Friday, May 15, 2026

Washington NFL Team Minority Owners Pressing Snyder to Sell

  • Minority owners are looking to sell their approximately 40% stake in the team.
  • The franchise would likely be worth more with an open path to majority ownership.
Washington NFL Team Minority Owners Reportedly Pressuring Dan Snyder to Sell
Rich Barnes-USA TODAY Sports

Weeks of turmoil continue for Washington Football Team owner Dan Snyder, who is now being pressured by the team’s minority owners to sell the franchise, according to The Wall Street Journal. 

Minority owners FedEx Corp. CEO Fred Smith, Black Diamond Capital chairman Robert Rothman and NVR Inc. board chairman Dwight Schar own approximately 40% of the team and have already hired an investment firm to sell their stakes. According to the Journal’s sources, their shares would be more valuable on the market if the entire team were for sale.

When Snyder, 55, bought the team in 1999 for $750 million, he was the youngest owner in the NFL. He made his initial fortune with marketing business Snyder Communications and sold it in 2000, and is currently worth $2.6 billion, according to Forbes

Sources told the Journal that Snyder has “no intention” to sell his majority stake, and has “been reluctant to give any [interested minority buyers] the option to eventually buy control despite the attempt to oust him.” 

In a filing issued Monday in Virginia as part of a larger suit against an Indian media company, Snyder suggested that one of the minority owners tried to leak defamatory information that was published in articles in July that have since been taken down. 

Snyder has been under fire for much of the NFL offseason over a number of issues surrounding the team and its personnel.

In early July, after years of pushback, he announced that the team would drop its former “Redskins” moniker, a racist slur against Native Americans. FedEx, minority owner Smith’s company – which paid $205 million in 1998 for the naming rights to the team’s stadium through 2025 – had made an official request for a name change.

Smith had reportedly been trying to sell his stake in the team for at least a year ahead of the naming standoff, and at one point thought he had a buyer, but the buyer opted to buy a stake in a different team due to Snyder’s slow approval process.

A group of 87 investment firms and shareholders worth a combined $620 billion also issued letters calling for brands to end their relationship with the team until its name is changed, and Nike had pulled the team’s merchandise from its online store. The team announced in late July it would call itself the Washington Football Team during the 2020 season while it decides on a new name. 
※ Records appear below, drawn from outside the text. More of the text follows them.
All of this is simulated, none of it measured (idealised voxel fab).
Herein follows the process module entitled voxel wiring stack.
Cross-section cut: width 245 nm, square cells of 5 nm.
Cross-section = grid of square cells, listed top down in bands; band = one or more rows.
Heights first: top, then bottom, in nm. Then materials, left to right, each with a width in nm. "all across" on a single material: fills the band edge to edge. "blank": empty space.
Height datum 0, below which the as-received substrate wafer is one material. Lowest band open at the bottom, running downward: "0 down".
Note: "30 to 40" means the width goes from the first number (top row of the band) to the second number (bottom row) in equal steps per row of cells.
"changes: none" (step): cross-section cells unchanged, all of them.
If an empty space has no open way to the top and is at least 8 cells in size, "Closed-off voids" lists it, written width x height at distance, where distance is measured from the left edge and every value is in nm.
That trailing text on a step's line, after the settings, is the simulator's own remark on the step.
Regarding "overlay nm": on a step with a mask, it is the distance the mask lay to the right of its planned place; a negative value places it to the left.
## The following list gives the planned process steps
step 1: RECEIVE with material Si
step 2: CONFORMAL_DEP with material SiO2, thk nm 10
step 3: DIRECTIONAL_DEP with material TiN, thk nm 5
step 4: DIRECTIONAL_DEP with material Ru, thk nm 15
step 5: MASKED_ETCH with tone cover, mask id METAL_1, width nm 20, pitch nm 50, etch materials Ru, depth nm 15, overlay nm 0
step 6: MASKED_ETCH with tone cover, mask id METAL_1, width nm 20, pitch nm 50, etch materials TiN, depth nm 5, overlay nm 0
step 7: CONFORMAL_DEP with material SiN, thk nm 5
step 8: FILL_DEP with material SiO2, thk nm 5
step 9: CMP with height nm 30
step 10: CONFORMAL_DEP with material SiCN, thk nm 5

On July 16, The Washington Post released an investigation that included allegations from 15 female team employees and two media members of sexual misconduct and harassment by team officials over more than a decade. While Snyder is not directly accused of misconduct, he is said to have fostered a “hostile” work environment.

Shortly after that report, Syder hired prominent sports attorney Beth Wilkinson to conduct an independent review of the allegations, and the team’s culture and policies.